The British government on Tuesday refused to give money to a number of "clean" coal plants hoping to win a competition for hundreds of millions of pounds in funding. Only those plants which could remove carbon dioxide after coal is burnt in power plants and then safely bury it underground will be in the running for the carbon capture and storage (CCS) prize.
Unless rival project backers can persuade the government to change its mind over the next few weeks, proposals for removing the carbon dioxide before fuels are burnt using IGCC technology are unlikely to go ahead because the pioneer projects are likely to be expensive.
The UK arm of German energy giant E.ON, had hoped to win support for its CCS project at Killingholme in northern England. But the government's rejection of any pre-combustion project is the end of it.
"It does effectively kill off the Killingholme project," a spokesman for E.ON UK said.
E.ON is still in the running with its plan for a "clean" coal plant at its Kingsnorth power station in Kent, which was invaded this week by environmentalists opposing plans for a new coal-fired plant.
Centrica has not yet ditched its plan to build a billion-pound coal plant in northeast England to remove the gas primarily responsible for climate change and then stash in underground before burning the coal.

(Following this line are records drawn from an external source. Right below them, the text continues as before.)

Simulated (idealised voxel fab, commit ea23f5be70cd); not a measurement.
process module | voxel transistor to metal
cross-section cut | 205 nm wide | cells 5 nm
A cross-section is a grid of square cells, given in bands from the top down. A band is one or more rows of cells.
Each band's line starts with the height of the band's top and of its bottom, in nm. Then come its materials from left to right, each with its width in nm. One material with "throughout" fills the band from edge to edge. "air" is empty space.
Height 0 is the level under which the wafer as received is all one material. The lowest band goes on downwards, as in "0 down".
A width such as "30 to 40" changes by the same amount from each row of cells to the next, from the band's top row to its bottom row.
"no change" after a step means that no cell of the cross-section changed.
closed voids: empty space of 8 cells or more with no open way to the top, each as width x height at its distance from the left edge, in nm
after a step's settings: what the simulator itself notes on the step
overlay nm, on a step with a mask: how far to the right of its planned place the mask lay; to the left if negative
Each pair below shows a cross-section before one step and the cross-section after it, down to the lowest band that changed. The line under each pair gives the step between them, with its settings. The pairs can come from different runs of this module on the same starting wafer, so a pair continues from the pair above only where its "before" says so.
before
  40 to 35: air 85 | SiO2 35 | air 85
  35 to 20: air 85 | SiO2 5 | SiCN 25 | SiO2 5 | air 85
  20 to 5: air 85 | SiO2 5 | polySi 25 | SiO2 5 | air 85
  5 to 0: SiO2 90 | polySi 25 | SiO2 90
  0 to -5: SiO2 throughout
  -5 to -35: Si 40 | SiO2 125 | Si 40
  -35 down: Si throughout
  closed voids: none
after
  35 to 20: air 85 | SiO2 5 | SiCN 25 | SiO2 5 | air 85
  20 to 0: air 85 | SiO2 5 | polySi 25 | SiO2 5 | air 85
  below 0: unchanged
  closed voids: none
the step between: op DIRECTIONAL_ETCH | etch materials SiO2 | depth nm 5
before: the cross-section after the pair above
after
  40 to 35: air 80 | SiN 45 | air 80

But a spokesman for Britain's biggest domestic energy supplier said it would be difficult to justify without government aid.
"The government decision does place a question mark over the economics of our project at Teesside," a spokesman for the company said.
PROFITABLE EXPORT?
Centrica said higher carbon emissions prices could spur the development of cleaner coal technologies, the first of which are likely to be prohibitively expensive.
But carbon prices are unlikely to be high enough under the European Union's current emissions trading scheme running to 2012 to make it worthwhile spending hundreds of millions of on cleaner coal burning.
By then it will be too late to build even one in the UK in time to meet the EU target of having 10 running by 2015.
The British government sees CCS as a potentially profitable export if Britain can develop a commercially viable plant before anyone else, and is offering the CCS prize to get companies to build a full scale demonstration plant.
But the government thinks removing the carbon from the smoke emitted by coal furnaces is more useful because it can be fitted to existing plants in places like China, which is building more than one coal fired plant a week.
Critics say that is short sighted -- Britain needs to plug its own looming generation gap with low-carbon technologies as most of its old coal plants are closed over the next decade.
IGCC must get government support so suppliers can build new coal and gas fired plants fitted with it, to bury the dangerous gas deep underground, they say.
"For carbon capture to succeed it's going to need significant investment," a spokesman for Scottish and Southern Energy, which has plans for both technologies, said.